[Python-Dev] Which direction is UnTransform? / Unicode is different

Wed Nov 20 14:38:46 CET 2013

On 20.11.13 02:28, Jim J. Jewett wrote:

> [...]
> Instead of relying on introspection of .decodes_to and .encodes_to, it
> would be useful to have charsetcodecs and tranformcodecs as entirely
> different modules, with their own separate registries.  I will even
> note that the existing help(codecs) seems more appropriate for
> charsetcodecs than it does for the current conjoined module.

I don't understand how a registry of transformation functions would 
simplify code. Without the transform() method I would write:

    >>> import binascii
    >>> binascii.hexlify(b'foo')
    b'666f6f'

With the transform() method I should be able to write:

    >>> b'foo'.transform("hex")

However how does the hex transformer get registered in the registry? If 
the hex transformer is not part of the stdlib, there must be some code 
that does the registration, but to get that code to execute, I'd have to 
import a module, so we're back to square one, as I'd have to write:

    >>> import hex_transformer
    >>> b'foo'.transform("hex")

A way around this would be some kind of import magic, but is this really 
neccessary to be able to avoid one import statement?

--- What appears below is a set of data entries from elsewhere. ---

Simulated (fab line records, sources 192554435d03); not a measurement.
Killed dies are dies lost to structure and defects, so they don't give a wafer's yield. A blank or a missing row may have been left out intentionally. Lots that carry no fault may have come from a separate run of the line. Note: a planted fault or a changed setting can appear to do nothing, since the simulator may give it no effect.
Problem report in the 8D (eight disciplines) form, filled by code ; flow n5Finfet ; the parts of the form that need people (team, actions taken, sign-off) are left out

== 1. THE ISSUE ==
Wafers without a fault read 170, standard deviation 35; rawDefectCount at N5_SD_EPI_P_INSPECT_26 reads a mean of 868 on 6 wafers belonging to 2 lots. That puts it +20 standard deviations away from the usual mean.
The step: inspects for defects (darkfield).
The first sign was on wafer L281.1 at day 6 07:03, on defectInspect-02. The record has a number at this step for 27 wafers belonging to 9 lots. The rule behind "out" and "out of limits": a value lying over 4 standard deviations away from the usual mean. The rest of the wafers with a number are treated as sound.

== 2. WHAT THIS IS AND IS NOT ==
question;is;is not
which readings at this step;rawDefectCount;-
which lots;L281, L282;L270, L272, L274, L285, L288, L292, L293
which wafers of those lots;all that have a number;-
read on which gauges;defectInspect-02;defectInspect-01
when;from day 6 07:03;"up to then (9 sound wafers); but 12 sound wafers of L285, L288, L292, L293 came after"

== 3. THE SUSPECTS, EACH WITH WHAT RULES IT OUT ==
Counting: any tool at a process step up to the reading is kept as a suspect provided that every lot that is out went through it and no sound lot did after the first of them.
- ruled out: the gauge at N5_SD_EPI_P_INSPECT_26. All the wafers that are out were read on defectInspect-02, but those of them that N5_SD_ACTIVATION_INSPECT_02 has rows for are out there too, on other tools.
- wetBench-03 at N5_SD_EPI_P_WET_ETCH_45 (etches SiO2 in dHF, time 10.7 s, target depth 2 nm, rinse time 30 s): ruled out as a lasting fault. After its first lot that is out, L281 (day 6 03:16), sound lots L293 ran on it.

Furthermore different transformation functions might have different 
additional options. Supporting those is simple when we have simple 
transformation functions: The functions has arguments, and those are 
documented where the function is documented. If we want to support 
custom options for the .transform() method, transform() would have to 
pass along *args, **kwargs to the underlying transformer. However this 
is difficult to document in a way that makes it easy to find which 
options exist for a particular transformer.

Servus,
    Walter